• U.S.

Television: Frankenstein Soap

4 minute read
TIME

The networks have passed up Producer Norman Lear’s new idea, too. Mary Hartman, Mary Hartman is a soap opera with a difference. In the first two episodes, Housewife Mary, the thirtyish, pigtailed and sex-starved heroine, receives a number of rude shocks. No sooner has she seen her boyish but impotent husband Tom off to work at the Fernwood auto plant and settled down to watch the soaps than her sister, Cathy, drops by. “Say,” observes Cathy, “your floors have waxy yellow buildup.” A stunned Mary replies: “But the can says it’s a lovely even glow.” Cathy knows what the matter is; “It’s Tom, isn’t it?”

Mary hardly has her breath back before her neighbor Loretta, an aspiring country singer and child bride of the bald but virile Charlie, drops by to report a mass murder. “The Lombardis, their three kids, two goats and eight chickens.” An astonished Mary says, “What kind of madman would kill two goats and eight chickens?”

Fernwood Flasher. That night Mary snuggles up to Tom, who is in bed loading a pistol he has bought to protect his family from the mass murderer. She nibbles his ear. Barks Tom: “Cut it out.” Mary replies, “It’s been five weeks.” The Reader’s Digest has counseled her to assert herself, but Tom has different advice: “Act like a woman.” “You mean do nothing?” asks Mary. “That’s right,” says Tom.

Dawn has hardly broken over the unhappy Hartman household when the phone rings. It is the police, who have arrested Mary’s Grandpa Larkin as “the Fernwood Flasher.” A shocked Mary says, “I can’t talk now; I’m on the phone.” Meanwhile, Tom is at work being regaled by Charlie with the song that his Loretta wrote about mass murder —from the murderer’s point of view. “That’s not a subject for singing,” says Tom. “Course it is,” replies Charlie. “Country and western is all about real things like murder, amputations, faucets dripping in the night . . .” Then he breaks into I’m an Engineer.
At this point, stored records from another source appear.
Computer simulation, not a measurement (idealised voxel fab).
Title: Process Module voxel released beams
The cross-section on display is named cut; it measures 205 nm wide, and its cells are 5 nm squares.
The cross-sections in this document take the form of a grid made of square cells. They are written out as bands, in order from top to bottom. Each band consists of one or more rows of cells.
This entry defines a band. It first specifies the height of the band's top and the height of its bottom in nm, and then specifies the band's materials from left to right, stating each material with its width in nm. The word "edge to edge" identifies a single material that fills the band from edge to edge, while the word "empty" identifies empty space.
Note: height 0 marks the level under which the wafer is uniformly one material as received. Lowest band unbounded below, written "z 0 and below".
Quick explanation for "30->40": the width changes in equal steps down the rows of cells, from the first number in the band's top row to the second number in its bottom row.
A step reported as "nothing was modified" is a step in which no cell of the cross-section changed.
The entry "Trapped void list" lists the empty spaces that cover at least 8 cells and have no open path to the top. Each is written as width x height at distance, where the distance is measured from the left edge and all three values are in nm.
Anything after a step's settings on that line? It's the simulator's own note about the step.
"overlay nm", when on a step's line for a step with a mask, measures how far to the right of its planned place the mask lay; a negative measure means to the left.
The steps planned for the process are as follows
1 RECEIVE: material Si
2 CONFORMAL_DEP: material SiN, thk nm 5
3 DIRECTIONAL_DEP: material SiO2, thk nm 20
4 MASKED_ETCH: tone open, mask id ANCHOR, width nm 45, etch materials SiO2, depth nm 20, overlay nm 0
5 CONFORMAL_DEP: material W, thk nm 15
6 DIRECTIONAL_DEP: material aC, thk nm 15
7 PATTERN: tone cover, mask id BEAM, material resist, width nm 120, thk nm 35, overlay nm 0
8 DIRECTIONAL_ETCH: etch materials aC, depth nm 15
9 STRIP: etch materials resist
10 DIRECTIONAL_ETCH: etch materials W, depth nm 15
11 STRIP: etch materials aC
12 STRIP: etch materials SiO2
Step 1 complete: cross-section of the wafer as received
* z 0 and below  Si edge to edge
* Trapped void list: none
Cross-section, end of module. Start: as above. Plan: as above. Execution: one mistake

To the 9½ million soap followers, the fast and funny scenario may sound too good to be true. The average soap has a torturously slow plot so full of digression that weeks can go by before the heroine is forced to decide whether to paint her nails pink or red. Sex and violence only simmer; it can take years for marriage and divorce merely to be broached.

For seven years, Norman Lear has longed to change all that. In between producing Maude, Good Times and The Jeffersons, he mulled over the soaps. Then last fall CBS put up $100,000 for a couple of episodes. He told writers to work up something with mass murder, exhibitionism and impotence. They thought he was joking, but he denies it: “It isn’t satire—that’s five minutes on a variety show. I wasn’t trying to get comedy from mass murder or impotence —they aren’t funny—but from people’s reactions to them.”

Finally, Ann Marcus, a veteran soap writer, came up with a script that met all Lear’s requirements. He then persuaded a reluctant Louise Lasser, Woody Allen’s ex-wife and co-star in Bananas, to play Mary. “I was a little afraid of the material at first,” says Lasser, whose lethargic portrayal of the permanently stunned Mary is a comic turn on its own. Before long, she fell in love with what she calls “the Frankenstein soap.”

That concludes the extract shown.